Maximilian Kloppe: Phase-Field Modeling of Elastic Surfaces in flow

Abstract

The small thickness of membranes, shells and capsules enables their efficient approximation as hyper-surfaces. Phase-field modeling provides a versatile tool to capture the motion of such elastic hyper-surfaces in fluid flow under bending and surface tension forces. However, the in-plane stretching of the surface has been widely neglected or approximated by inextensibility of the material.

In this talk, we develop a novel phase-field model for elastic hyper-surfaces in Navier–Stokes fluids, which includes bending, tension, and in-plane stretching. The model is based on a coupling of a phase-field model for two-phase flow to a fully Eulerian description of the surface deformation tensor.

In the second part of this talk, we translate these modeling advances into a practical tool for high-throughput, contact-free mechanical characterization of giant unilamellar vesicles (GUVs) by real-time deformability cytometry (RT-DC).

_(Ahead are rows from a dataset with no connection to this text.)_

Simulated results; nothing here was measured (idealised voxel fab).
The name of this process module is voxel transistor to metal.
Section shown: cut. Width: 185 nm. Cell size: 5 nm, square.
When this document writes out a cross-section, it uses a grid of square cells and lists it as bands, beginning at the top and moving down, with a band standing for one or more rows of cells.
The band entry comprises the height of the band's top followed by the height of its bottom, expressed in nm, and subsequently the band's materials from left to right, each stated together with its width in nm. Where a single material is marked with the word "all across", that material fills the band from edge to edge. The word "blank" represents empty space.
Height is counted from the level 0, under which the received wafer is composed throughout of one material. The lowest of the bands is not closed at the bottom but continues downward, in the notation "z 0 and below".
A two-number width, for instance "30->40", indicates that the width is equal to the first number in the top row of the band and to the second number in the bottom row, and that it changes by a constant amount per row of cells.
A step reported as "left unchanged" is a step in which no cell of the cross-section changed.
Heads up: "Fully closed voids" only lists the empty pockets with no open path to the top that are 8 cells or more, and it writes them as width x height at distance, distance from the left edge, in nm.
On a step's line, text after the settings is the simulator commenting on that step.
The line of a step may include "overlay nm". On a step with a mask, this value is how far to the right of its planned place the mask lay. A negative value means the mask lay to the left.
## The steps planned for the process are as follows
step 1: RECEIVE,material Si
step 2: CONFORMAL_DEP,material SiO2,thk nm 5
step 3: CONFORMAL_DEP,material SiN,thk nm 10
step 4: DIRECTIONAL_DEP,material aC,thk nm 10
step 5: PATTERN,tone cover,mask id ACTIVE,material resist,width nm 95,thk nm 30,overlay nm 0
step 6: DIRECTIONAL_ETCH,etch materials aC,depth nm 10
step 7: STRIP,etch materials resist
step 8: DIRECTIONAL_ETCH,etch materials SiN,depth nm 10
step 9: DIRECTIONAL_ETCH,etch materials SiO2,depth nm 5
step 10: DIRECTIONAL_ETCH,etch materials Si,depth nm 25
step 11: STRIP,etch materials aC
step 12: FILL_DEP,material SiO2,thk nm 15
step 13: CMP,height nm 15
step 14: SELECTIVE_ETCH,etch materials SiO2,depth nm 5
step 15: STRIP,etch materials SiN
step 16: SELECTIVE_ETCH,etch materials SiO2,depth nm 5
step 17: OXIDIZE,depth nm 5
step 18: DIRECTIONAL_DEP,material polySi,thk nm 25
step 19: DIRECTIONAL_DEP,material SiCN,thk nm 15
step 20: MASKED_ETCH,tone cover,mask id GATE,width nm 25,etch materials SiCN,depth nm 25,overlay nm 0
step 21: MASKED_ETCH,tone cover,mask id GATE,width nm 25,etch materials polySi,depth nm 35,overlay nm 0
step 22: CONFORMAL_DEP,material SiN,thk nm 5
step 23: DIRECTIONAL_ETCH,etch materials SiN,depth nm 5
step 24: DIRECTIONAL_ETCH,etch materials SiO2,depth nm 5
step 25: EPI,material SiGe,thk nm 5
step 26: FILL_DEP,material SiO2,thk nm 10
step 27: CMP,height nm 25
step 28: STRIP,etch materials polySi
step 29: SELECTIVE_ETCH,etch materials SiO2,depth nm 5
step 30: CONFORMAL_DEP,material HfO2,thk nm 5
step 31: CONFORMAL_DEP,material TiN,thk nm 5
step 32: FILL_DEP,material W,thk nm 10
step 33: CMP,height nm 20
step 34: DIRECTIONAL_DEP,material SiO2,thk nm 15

The interpretation of vesicle deformation under flow has been hindered by the absence of a suitable theoretical or computational framework. Using phase-field simulations across a broad parameter space and treating the area expansion modulus K as the dominant mechanical quantity, we derive multiple complementary fitting strategies to extract K from RT-DC data. Furthermore, we show that our methods scale across varying flow rates, channel geometries and buffer viscosities, and produce predictions of K consistent with literature values for different lipid compositions.